A: [Officer Johnson]:            Additional case was filed by another bank by another company where he left his driver’s license and the other counterfeit check at that branch.

            Q:[The State]:                        Okay. And was that before or after–

                        [Defense Counsel]:   Your Honor–

            Q: [The State]:                       –September 25th?

                        [The State]:                 Your Honor, this is the subject of a motion in limine as well.

                        [The Court]:               Counsel, you haven’t presented any motions in limine to the Court.

                        [Defense Counsel]:   Your Honor, I think we filed a motion in limine in this case.

                        [The Court]:               Certainly never presented it.  You may proceed.

                        [Defense Counsel]:   Your Honor, may we approach?

                        (At the bench, on the record)

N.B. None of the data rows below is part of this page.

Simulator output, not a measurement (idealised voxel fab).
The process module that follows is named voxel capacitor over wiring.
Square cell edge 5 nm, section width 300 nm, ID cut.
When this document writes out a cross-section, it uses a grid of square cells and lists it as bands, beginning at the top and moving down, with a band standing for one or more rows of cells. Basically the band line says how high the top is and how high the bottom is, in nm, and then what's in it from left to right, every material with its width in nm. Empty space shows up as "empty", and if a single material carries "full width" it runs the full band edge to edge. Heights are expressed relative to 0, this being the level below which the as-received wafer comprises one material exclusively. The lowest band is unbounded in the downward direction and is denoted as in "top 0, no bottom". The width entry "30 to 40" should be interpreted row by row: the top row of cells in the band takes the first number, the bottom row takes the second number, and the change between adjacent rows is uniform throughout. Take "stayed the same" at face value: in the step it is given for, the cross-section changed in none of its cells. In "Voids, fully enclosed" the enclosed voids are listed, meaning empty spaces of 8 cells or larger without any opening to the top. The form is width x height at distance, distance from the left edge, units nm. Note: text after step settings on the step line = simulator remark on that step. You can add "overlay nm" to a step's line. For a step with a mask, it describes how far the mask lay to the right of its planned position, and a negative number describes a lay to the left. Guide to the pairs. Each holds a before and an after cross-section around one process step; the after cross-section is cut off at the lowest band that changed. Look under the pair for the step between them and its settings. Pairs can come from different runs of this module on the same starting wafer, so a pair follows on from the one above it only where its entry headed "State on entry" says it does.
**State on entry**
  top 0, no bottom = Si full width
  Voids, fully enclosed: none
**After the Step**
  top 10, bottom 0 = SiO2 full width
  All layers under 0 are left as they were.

                        [Defense Counsel]:   Your Honor, I think we reserve the right to raise our motion in limine anytime we get into an issue–

                        [The Court]:               Counsel, you never presented it to me. I don’t know how you expect me to just know it’s there.

                        [Defense Counsel]:   Your Honor, I didn’t think we’d get into it, but now since we’re getting into it, I’ve got to raise the argument.  I’ve got a motion in limine on file.  I’d like to present it to the Court.             

 

            Not only did appellant fail to secure an adverse ruling, he made no other objection to this evidence at trial.  Appellant’s only objection was his vague reference to the motion in limine on file; appellant made no objection to any lack of notice.[3]  However, on appeal, appellant’s only argument is that the State did not provide  notice of its intent to offer evidence of appellant’s October 14, 2005 forgery offense in the trial of his September 25, 2005 forgery offense.  An objection at trial must comport with the complaint on appeal. See Broxton v. State, 909 S.W.2d 912, 918 (Tex. Crim. App. 1995) (to preserve error for appellate review, complaint on appeal must comport with objection at trial, and an objection stating one legal theory may not be used to support a different legal theory on appeal); see also Tex. R. App. P. 33.1(a) (to preserve complaint for appellate review, a party must present an objection stating the specific grounds for the ruling desired).  Because appellant failed to assert any notice objection at trial, he failed to preserve error. Accordingly, appellant’s second issue is overruled.

            We affirm the trial court’s judgment.

 

                                                                                   

                                                                        /s/        Kem Thompson Frost

                                                                                    Justice

 

 

 

 

Judgment rendered and Memorandum Opinion filed July 25, 2006.

Panel consists of Justices Anderson, Edelman, and Frost.

Do Not Publish — Tex. R. App. P. 47.2(b).



[1]  The parties disagree on the date that appellant attempted to cash the second check. The State contends that it was October 1, 2005, and appellant states it was October 10, 2005.  The check is dated October 1, 2005, but the bank teller, Robbie Terry, testified that appellant presented this check on October 14, 2005.

[2]  Although it appears that appellant filed a pre-trial motion to suppress the photographic identifications, appellant has not raised that motion as a separate issue in this appeal. Thus, in this appeal, we do not address whether appellant’s motion to suppress should have been granted.

[3]  We note that appellant’s motion in limine by itself does not preserve any error for appellate review.  Webb v. State, 760 S.W.2d 263, 275 (Tex. Crim. App. 1988).